Skeleton tutorial

Raffaele A Calogero

Dissecting the skeleton.R

The skeleton function allows to control a bash script, skeleton.sh, located in docker.io/repbioinfo/ubuntu image in /bin.

The skeleton function has three parameters:

skeleton(group="docker", scratch.folder, data.folder)

The first step in the skeleton function is storing the working folder and grabbing the process time for subsequent performance evaluation.

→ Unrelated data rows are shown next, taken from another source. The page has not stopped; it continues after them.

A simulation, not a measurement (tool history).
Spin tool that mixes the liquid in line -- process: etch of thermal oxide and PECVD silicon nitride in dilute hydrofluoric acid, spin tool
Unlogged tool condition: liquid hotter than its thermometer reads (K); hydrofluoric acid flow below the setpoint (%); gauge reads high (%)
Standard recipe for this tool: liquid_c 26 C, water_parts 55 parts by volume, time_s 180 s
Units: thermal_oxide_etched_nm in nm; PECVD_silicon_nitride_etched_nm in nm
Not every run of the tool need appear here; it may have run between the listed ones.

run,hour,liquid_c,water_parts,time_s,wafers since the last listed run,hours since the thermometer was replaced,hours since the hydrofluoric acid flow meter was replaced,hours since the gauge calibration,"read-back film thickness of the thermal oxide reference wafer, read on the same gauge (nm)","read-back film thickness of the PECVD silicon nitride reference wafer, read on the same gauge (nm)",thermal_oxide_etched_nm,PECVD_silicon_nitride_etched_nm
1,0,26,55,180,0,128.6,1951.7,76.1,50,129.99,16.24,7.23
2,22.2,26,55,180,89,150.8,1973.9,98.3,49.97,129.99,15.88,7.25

  #storing the position of the home folder  
  home <- getwd()
  #running time 1
  ptm <- proc.time()

Then, it is tested if docker demon is running,

  #testing if docker is running
  test <- dockerTest()
  if(!test){
    cat("\nERROR: Docker seems not to be installed in your system\n")
    return()
  }

checking if data folder exists and setting it as working folder,

  #setting the data.folder as working folder
  if (!file.exists(data.folder)){
    cat(paste("\nIt seems that the ",data.folder, " folder does not exist\n"))
    return(2)
  }
  setwd(data.folder)

checking if scratch folder exists and creating a temporary folder.

  #check  if scratch folder exist
  if (!file.exists(scratch.folder)){
    cat(paste("\nIt seems that the ",scratch.folder, " folder does not exist\n"))
    return(3)
  }
  tmp.folder <- gsub(":","-",gsub(" ","-",date()))
  scrat_tmp.folder=file.path(scratch.folder, tmp.folder)
  writeLines(scrat_tmp.folder,paste(data.folder,"/tempFolderID", sep=""))
  cat("\ncreating a folder in scratch folder\n")
  dir.create(file.path(scrat_tmp.folder))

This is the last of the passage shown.